Here are two views of a very attractive local boat. Don't
you just want to take it home and look after it?
And here is a rather larger and still more heavily
constructed model. Fabulous; old timber, clean decks, and no doghouse, and it looks as if
it could push aside a small island.
But have another look at the elegant little boat tied up nest to
it. I know it looks very much at home tied up in a Breton port, but it's actually a
Swampscott dory, a classic design of the Eastern Seabord of the USA! I had a brief chat
with the owner, but didn't learn too much as quickly found my French vocabulary does not
run to the parts of boats. Here's another view.
And here's another heavy old local boat.
Notice the little pram hanging behind. Here's a closer view of
the same pram with a boy having fun in it.
I later had the idea of drawing up an epoxy ply pram using
Hulls, but looking back at these pictures, it's clear that my design is both rounder in
cross-section and longer than this boy's boat - in fact rather more like this pram
below. Incidentally, I think the fitting on the gunwale is for thole pins; I noticed
also that the centreboard slot has been filled with a piece of flexible tubing for towing
- a handy cord makes it easy to remove.
So it seems that in designing my little dinghy, I didn't really
replicate the pram that inspired ! Oh well, I've been meaning to make up some drawings of
a 6ft 6in pram anyway, so I'd better just resign myself to drawing another one - I think
there's room in the world for both designs!

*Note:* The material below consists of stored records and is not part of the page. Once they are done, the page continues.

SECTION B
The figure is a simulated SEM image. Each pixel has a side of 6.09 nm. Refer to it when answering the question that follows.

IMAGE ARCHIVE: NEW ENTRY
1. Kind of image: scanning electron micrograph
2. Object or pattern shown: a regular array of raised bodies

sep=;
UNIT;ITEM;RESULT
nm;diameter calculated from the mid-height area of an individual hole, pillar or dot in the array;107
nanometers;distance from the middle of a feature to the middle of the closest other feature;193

Here's a proa, and a beautifully finished canoe:
Here's a nice strip-build skiff:
Here's an interesting boat designed and built by a local, who
told me he had based it on a faering (my French must have suddenly become better):
Seen close up, this tiny cruiser looked as if it was a
year-round home to somebody:
I don't know what this skiff is - it could even be a pod design,
also from the Eastern USA:
What I do know is that I saw its skipper struggle bravely but
not well in a Force 3 or 4 wind, until he finally gave up and rowed home looking saddened
but very picturesque. So what was wrong? Fluky winds? A design that won't sail well upwind
in anything over a Force 2? Or is this chap still learning?
Finally, I rather liked these little beach cats used for
training by the local sailing school. We haven't got anything like this where I live - do
any of our multihull enthusiast friends fancy drawing up a safe, simple little cat like
this? I bet it could be done with three sheets of ply.